Abstract

P.T. Caltex Pacific Indonesia has developed a novel work process for building structural and stratigraphic frameworks employing 3D seismic attribute data within a volume interpretational system.

Former structural and stratigraphic frameworks were typically developed by interpreting exaggerated 2D time inlines and crosslines using a single 3D volume attribute. Conventional work processes: a) leads to incorrectly picked surfaces, faults and channels; b) extends reservoir sands laterally beyond their actual limit; and c) produces inadequate structural models of deeper trap geometries. Technological achievements in hardware and software permit interpreters to simultaneously utilize multiple seismic volumes such as acoustic impedance, amplitude and high resolution EDGE attributes. Application of these seismic volumes with sound work processes to identify faults, channels, subtle incised valleys as well as lateral 4^th order discontinuities within pay intervals will reduce the overall interpretation cycle time while increasing accuracy.

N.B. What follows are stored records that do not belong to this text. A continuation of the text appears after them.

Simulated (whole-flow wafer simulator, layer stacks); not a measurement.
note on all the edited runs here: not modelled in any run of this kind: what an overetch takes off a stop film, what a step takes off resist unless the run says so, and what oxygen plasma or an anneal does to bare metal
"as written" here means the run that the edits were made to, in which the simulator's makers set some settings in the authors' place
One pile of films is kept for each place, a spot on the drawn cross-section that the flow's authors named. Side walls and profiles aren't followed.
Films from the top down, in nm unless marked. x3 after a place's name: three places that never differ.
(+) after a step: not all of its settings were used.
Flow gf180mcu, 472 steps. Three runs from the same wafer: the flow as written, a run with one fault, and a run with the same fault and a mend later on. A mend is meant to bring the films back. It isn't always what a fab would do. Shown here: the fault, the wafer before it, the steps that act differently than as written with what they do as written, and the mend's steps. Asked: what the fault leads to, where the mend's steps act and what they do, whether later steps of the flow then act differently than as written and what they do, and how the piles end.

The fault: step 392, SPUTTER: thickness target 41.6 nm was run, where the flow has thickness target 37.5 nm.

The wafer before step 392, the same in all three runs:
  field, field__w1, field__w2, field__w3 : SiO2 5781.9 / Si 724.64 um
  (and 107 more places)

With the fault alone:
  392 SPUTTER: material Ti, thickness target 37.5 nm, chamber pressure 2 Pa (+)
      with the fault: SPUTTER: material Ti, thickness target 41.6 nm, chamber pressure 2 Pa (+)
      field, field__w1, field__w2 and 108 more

Structural frameworks are derived from fault interpretations that use two 3D attribute volumes simultaneously. The work process uses two workstation monitors, one monitor displays an inline or crossline view of an amplitude volume while the second monitor displays Chevron's proprietary EDGE (Edge Detection of Geologic Events) amplitude difference or multi-attribute volume timeslice. Actual fault picking is conducted at a true 1:1 scale along both inline and crossline views within an amplitude volume; while, high resolution amplitude difference timeslices act as templates for locating faults thus reducing interpretational bias. The fault surfaces act as boundaries for 3D voxel picking of horizons, channels, clinoforms, fluid contacts (oil/water, steam, etc.). To achieve optimal interpretation of stratigraphic events, an amplitude volume is interpolated and trimmed to the area of interest or structural compartment. Like the EDGE volume, the acoustic impedance volume depicts lateral discontinuities within pay intervals and acts as a guide for the interpreter during 3D picking of stratigraphic events. This same work process is completed until all of the structural compartments are picked and the 3D earth architecture is characterized for each respective reservoir, attic location or prospect.